Macedonia Needs a Modern Conservative Party Now More than Ever

Macedonia has a chance now to recapture the promise of a centrist, Western-style democracy that it had when it became independent in 1991. The tiny Balkan country, which has been an EU candidate country since 2005 and has been waiting to be granted NATO membership since 2008, has been in political crisis for the last few years. Just as a wildfire can clear out underbrush and leave fertile ground for new seeds to flourish, Macedonia’s political crisis has created an opportunity for the conservative VMRO-DPMNE to reclaim its position on the democratic center-right and reject the authoritarianism that has taken root in parts of Eastern Europe.

The conservative VMRO-DPMNE coalition’s rule, which began in 2006, became increasingly authoritarian over the last few years, leading to Macedonia’s isolation from the rest of Europe. The country that once looked forward to EU and NATO membership became frustrated over its inability to advance the integration process. Under VMRO-DPMNE and its leader, ex-Prime Minister Nikola Gruevski, Macedonia fell into a state of perpetual corruption, crime, authoritarianism and politicization of the society.

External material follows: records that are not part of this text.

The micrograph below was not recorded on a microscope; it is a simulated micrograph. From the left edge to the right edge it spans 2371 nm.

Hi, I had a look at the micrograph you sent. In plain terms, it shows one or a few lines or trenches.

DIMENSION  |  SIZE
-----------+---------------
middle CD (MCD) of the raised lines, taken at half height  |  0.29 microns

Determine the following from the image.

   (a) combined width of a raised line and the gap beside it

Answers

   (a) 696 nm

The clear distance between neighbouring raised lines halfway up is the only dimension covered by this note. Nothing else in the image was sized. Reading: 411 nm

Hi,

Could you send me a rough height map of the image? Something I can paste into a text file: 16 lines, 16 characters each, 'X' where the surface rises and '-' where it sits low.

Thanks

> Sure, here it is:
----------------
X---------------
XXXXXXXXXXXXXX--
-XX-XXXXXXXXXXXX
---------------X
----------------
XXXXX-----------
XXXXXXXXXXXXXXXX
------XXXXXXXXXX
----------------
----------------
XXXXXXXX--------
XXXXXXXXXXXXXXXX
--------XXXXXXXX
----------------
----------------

Since 2008 and the stalled attempt to join NATO, democratic freedoms in Macedonia gradually deteriorated while Gruevski’s hold on both the party and the state increased. According to a Freedom House 2016 report, Macedonia is a partly free country sliding toward “not free” and ranks 120th, while a Reporters Without Borders report showed that Macedonia ranked 118th in 2016 for freedom of information. Gruevski’s government threatened to become a full-scale autocratic regime with no free press and civil society organizations that depended on foreign funding to survive.

However, after almost 10 years in office and under immense pressure from the international community, Gruevski resigned in January 2016. His resignation followed a wiretapping scandal that brought to light VMRO-DPMNE’s involvement in the corruption that had engulfed the country. A new government was formed with the task of organizing early election, thanks to mediation by the EU.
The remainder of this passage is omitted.